I want to measure address bus utilization in BSB (Back Side Bus), NOT FSB.
This paper "Performance Scalability of a Multi-Core Web Server" refered that
Web server dosen't scale because address bus is saturated (about 75% usage).
So, Itry tocheck ourserver's utilization.
Model: Xeon 2.5Hz (E5420) - quard cores
Exported performance couter:
"VTune_DirHelp" - It's looks like Windows directory, but my system is Linux based.
So I can't read that doccument.
Can you tell me, what type of events relevant to BSB ??
Did you read the documents which come up when you search "memory bandwidth utilization" on this forum?
Why did you mention "memory bandwidth utilization"?

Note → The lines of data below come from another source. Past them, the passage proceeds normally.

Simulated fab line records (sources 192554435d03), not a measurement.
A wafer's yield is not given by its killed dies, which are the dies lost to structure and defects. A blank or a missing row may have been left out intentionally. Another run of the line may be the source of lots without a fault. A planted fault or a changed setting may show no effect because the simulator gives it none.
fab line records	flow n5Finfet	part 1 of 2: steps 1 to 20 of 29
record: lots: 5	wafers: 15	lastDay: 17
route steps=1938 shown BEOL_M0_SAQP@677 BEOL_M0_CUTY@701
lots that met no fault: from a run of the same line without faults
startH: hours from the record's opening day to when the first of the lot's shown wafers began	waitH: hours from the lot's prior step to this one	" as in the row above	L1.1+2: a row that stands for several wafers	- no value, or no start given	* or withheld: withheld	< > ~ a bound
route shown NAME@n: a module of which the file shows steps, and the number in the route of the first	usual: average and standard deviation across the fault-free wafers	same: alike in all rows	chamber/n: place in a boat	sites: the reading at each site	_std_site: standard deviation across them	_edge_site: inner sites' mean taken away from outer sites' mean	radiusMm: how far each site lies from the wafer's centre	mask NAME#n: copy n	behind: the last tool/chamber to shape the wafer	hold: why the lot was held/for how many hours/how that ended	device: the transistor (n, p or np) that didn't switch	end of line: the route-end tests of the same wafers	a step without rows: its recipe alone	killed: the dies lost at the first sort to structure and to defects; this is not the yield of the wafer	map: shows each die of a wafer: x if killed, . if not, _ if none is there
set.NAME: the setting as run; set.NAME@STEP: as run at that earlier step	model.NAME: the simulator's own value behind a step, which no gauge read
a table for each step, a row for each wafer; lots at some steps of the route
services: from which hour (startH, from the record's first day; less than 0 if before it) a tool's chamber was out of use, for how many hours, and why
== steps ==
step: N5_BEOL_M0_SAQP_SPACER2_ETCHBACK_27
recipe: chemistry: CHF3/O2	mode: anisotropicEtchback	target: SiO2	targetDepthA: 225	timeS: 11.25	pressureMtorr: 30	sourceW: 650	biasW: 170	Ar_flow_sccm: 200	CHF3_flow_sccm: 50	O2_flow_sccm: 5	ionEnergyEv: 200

Actually, I wnat to know is Cache to CPU bus utilization. (Back Side Bus)
Can "memory bandwidth utilization" indirectly measure BSB utilization? and How to?
On-chip buss performance isn't dealt with by VTune, at least not for the architectures prior to Core i7, where there are some uncore events which might resemble what you seem to be talking about. Still, there are issues which can't be observed, as far as I know, with any practical developer tools. Anyway, for large practical applications, the memory bandwidth question does assume more importance.
I clearly said BSB utilization. http://en.wikipedia.org/wiki/Back_side_bus
Anyway, currently that is not important to me.
According to your reply, "Vtune can't measure BSB utilization" right?
so can you tell be little bit about "uncore events" or another tools that can measure BSB utilization
About Offcore Performance Tuning Events
These events are devoted to offcore cacheline access activity. Of particular importance is the offcore_response_0 event which is a matrix decomposition of request type by response source. It has the potential of ~65,000 non trivial programmings. There are approximately 275 predefined programmings in the Intel Performance Tuning Tools. The events monitoring the super queue activity are also listed here.
Architectural Event counting Last evel cache Activity
Offcore L1 data cache writebacks
Offcore requests blocked due to Super Queue full
Offcore response matrix event. see extended documentation
Super Queue full stall cycles
Super Queue lock splits across a cache line
I haven't seen any presentations about effective use of these events for software performance tuning. More popular, under precise events, among others, there are
so again you get quickly into memory access issues.
Questions like why dirty fill buffers get backed up by limited port access to L1 still don't have VTune or PTU events associated with them.
If you choose to apply the term back side buss, I guess there are several potential levels for it.
I looked up the wikipedia article realbright cited and several of the references it draws from and the curious thing I noticed is that the newest reference I found was from 2001, eight years ago. Eight years ago there was such a thing as the Backside Bus. It was an off-chip connection to the last level cache (generally an L2 cache) either static RAM stuck on the baseboard or a daughter card attached to the CPU or a second chip sharing the same die. The back side bus as a distinct entity went away as multiple cache levels came on chip (part of what's called the uncore on Nehalem).
I also found several web references with a totally confused concept of the Dual Independent Bus (DIB), describing it as a structure representing the distinction between front side and back side bus. These explanations are wrong. The DIB is all "front side bus" the split occuring at a chip set that divides the bus in half and plays traffic cop between the two halves with a "snoop filter" to try to limit bus activity by filtering out traffic local to one side or the other.
There are others on this forum with greater expertise on performance events than I. There may be a way to measure bus saturation. I presume your interest in this is because you have an application that isn't scaling as you think it should, and you're trying to verify whether it might be a bus bandwidth issue?